# What has changed on the forum?



## cramden (Oct 13, 2015)

Has something on this forum changed today? I sign in and usually click on new posts at the top of the page. Most times 1 to 3 pages are displayed in bold letters in a variety of topics. I usually read all of the new posts and as they are read when I click on new posts again only the ones I've not read remain highlighted in bold letters. Now, when I click on new posts I get 10 pages of posts and can't find the one I just read 5 minutes ago unless I go searching through all 10 pages. So, was something changed and more importantly, why? A simple system of keeping track of posts I've read has become a mess. Thanks for any insight on this. Sorry to post this here but I tried to on the thread GRJ was questioning on the poll but it didn't show up. I'm totally confused now because this post isn't showing up for me when I click new posts.


----------



## Lehigh74 (Sep 25, 2015)

Whatever happened, I don't like it. I could not find a thread I just replied to and I had to do a search to find this one even though its only a few minutes old.


----------



## cramden (Oct 13, 2015)

Lehigh74 said:


> Whatever happened, I don't like it. I could not find a thread I just replied to and I had to do a search to find this one even though its only a few minutes old.


 This thread I just posted took over 10 minutes to show up. Why can't people just leave stuff alone that's working fine. I now have posts that I was the last person to respond to a week ago showing as threads i haven't read. Enough fun for one night, hopefully things will get fixed tomorrow.


----------



## cole226 (Feb 8, 2013)

this isn't going to work. i always start with "new posts" and then search out whatever i've been following from there.

might as well go to bed and see what morning looks like.


----------



## Magic (Jan 28, 2014)

Yep somethin' is broken. 
Showing 254 new post.

The lunar eclipse caused it. Yep that's what happened all right.

Magic


----------



## flyernut (Oct 31, 2010)

Yep, something has changed, and I also don't like it. Too darn confusing and a waste of time.:smilie_daumenneg:


----------



## BrokeCurmudgeon (Feb 8, 2016)

Me too!:thumbsdown:


----------



## mopac (Feb 24, 2011)

I had never used the "new posts" button till this morning. So I have nothing to compare it to.


----------



## chrisallen21 (Sep 1, 2016)

You could try marking all the posts as read (if you know you have) to compensate for this change in forum. 

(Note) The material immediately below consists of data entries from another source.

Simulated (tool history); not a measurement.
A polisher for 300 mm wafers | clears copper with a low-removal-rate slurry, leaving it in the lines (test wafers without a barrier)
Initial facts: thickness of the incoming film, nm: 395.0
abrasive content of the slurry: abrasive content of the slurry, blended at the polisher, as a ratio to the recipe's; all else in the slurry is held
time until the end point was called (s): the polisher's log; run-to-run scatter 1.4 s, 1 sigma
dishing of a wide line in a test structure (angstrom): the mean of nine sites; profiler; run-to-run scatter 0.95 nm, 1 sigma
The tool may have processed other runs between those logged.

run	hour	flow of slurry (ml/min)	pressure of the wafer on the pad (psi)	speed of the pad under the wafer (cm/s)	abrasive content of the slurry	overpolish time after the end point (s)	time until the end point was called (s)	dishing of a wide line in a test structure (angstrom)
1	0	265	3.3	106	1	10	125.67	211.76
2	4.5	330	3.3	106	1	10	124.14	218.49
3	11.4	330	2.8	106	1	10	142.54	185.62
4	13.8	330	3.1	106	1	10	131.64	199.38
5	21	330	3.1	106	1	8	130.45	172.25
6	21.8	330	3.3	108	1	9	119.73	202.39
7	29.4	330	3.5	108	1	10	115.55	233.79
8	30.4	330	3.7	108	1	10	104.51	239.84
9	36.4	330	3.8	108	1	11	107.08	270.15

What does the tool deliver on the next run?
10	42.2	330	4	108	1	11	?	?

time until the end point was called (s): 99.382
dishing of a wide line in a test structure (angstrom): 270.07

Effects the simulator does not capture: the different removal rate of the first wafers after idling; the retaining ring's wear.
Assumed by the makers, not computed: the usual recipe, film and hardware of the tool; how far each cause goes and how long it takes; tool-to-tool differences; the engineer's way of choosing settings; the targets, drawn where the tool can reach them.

I suspect a software upgrade was done that lost the history associated with our individual accounts. I too use the same method to see what is new since I last visited. The time required for new posts to show up is likely because the load on the server is high (likely additional initial processing since a potential software upgrade). I am guessing (and hoping) this will get better in a few days.


----------



## Panther (Oct 5, 2015)

I wonder if it has to do with the new Marking system talked about, that wasn't going to be noticed at all.
Like I said, "if it ain't broke, don't fix it."

Dan


----------



## vs-Admin (Mar 9, 2015)

There was a vote recently: http://www.modeltrainforum.com/showthread.php?t=151850&page=4

I made the switch, and then it seems like you guys aren't liking that. So, I've changed it back to what it was before. 

Give it some time to adjust and let us know how it is for you.



-Nate


----------



## AFnew2 (Aug 28, 2016)

*Changes*

Darn Russians....at it again :laugh:


----------